From f291eefb022b5e3f6906bf4dd1ab1229839eb4e1 Mon Sep 17 00:00:00 2001
From: Changyu Bi <changyubi@fb.com>
Date: Tue, 13 Sep 2022 20:07:28 -0700
Subject: [PATCH] Cache fragmented range tombstone list for mutable memtables
 (#10547)

Summary:
Each read from memtable used to read and fragment all the range tombstones into a `FragmentedRangeTombstoneList`. https://github.com/facebook/rocksdb/issues/10380 improved the inefficient here by caching a `FragmentedRangeTombstoneList` with each immutable memtable. This PR extends the caching to mutable memtables. The fragmented range tombstone can be constructed in either read (This PR) or write path (https://github.com/facebook/rocksdb/issues/10584). With both implementation, each `DeleteRange()` will invalidate the cache, and the difference is where the cache is re-constructed.`CoreLocalArray` is used to store the cache with each memtable so that multi-threaded reads can be efficient. More specifically, each core will have a shared_ptr to a shared_ptr pointing to the current cache. Each read thread will only update the reference count in its core-local shared_ptr, and this is only needed when reading from mutable memtables.

The choice between write path and read path is not an easy one: they are both improvement compared to no caching in the current implementation, but they favor different operations and could cause regression in the other operation (read vs write). The write path caching in (https://github.com/facebook/rocksdb/issues/10584) leads to a cleaner implementation, but I chose the read path caching here to avoid significant regression in write performance when there is a considerable amount of range tombstones in a single memtable (the number from the benchmark below suggests >1000 with concurrent writers). Note that even though the fragmented range tombstone list is only constructed in `DeleteRange()` operations, it could block other writes from proceeding, and hence affects overall write performance.

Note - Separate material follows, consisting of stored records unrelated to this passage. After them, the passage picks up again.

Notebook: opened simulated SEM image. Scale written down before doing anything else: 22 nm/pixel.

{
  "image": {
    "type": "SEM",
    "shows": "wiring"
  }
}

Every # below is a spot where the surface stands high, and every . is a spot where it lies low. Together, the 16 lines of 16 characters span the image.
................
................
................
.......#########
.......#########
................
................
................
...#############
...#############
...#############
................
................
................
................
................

Pull Request resolved: https://github.com/facebook/rocksdb/pull/10547

Test Plan:
- TestGet() in stress test is updated in https://github.com/facebook/rocksdb/issues/10553 to compare Get() result against expected state: `./db_stress_branch --readpercent=57 --prefixpercent=4 --writepercent=25 -delpercent=5 --iterpercent=5 --delrangepercent=4`
- Perf benchmark: tested read and write performance where a memtable has 0, 1, 10, 100 and 1000 range tombstones.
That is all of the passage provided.